Finished May 4
The Renaissance Society: How the Shift from Dream Society to the Age of Individual Control Will Change the Way You do Business by Rolf Jensen and Mika Aaltonen
This book provides a hopeful look at the future. It posits that society will shift into a post-materialistic outlook starting with the West and followed by the East, now coming into its materialistic phase. It looks at the route societies take as they develop, with motivations moving up Maslow's pyramid to the top level of self-actualization. One example is the gradual shift from sporting brand names, to brand names that have been given an individual twist, a personalization that is yours alone. The shift in economic heft will also move from material objects to services, those that require a real human touch.
The current trend in the west to think short-term, current or next quarter will move to the "extended now", a view with more long term outcomes in mind. This will include such things as retail theatre, emotional marketing with a focus on relationships between providers and users, and a move toward green products. I found the chapter on leadership dilemmas very interesting as it looks at the relationship within organizations and the motivations that drive the employees as recognized by the leaders.
Two things I found missing. One is that the emphasis on the move to a new Renaissance with its numerous comparisons to the historical renaissance makes no mention the large loss of human life that preceded the historical renaissance, a loss that led to many of the opportunities that brought a true renaissance in thought and culture. We don't have such a population loss now, nor are the authors anticipating one preceding their posited renaissance, and no mention of what takes the place of that cause in their theory.

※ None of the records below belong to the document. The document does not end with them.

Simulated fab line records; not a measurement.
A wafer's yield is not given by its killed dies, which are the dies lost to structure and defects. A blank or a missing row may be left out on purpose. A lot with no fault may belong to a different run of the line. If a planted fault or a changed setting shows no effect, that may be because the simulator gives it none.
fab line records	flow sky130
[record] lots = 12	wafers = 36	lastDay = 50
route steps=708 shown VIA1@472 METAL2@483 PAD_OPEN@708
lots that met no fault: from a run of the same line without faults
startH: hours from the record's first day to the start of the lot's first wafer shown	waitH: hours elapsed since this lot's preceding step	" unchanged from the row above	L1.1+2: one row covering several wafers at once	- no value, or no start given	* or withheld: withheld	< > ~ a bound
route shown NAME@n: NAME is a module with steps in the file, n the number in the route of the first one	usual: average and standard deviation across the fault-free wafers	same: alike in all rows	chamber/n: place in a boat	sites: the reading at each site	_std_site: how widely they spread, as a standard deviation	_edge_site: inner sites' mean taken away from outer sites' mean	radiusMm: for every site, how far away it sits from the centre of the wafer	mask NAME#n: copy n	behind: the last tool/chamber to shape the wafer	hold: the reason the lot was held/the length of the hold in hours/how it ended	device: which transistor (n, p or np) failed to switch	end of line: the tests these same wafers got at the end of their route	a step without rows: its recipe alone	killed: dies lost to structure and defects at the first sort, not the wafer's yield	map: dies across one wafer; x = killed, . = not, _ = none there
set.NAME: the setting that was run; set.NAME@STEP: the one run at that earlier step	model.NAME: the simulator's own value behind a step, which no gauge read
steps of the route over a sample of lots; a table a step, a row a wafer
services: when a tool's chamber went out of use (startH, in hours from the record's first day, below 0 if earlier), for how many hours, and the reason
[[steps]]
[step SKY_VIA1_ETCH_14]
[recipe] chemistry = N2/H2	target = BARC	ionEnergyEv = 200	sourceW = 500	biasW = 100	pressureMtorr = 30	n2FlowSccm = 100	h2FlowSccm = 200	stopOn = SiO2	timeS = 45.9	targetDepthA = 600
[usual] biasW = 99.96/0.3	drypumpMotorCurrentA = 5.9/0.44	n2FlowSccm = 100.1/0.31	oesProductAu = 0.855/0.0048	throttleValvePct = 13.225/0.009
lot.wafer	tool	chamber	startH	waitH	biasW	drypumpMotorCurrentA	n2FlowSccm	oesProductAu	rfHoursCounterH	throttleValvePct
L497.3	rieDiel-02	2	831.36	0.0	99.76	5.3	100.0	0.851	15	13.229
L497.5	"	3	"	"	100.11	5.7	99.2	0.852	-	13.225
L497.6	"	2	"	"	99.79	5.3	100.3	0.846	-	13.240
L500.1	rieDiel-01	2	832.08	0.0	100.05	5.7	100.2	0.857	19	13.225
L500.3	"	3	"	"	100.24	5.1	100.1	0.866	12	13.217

The second is in all their talk of the rich nations of the West and the middle class, there is no acknowledgement of the growing gap in incomes within many of those nations, and the resultant disappearance of the middle class and growth of the poor. With the large number of people facing real hardship within these rich nations, how does that impact their theory?
Lots of interesting ideas, and a hopeful outlook for the world as a whole, but not an entirely convincing package for this reader.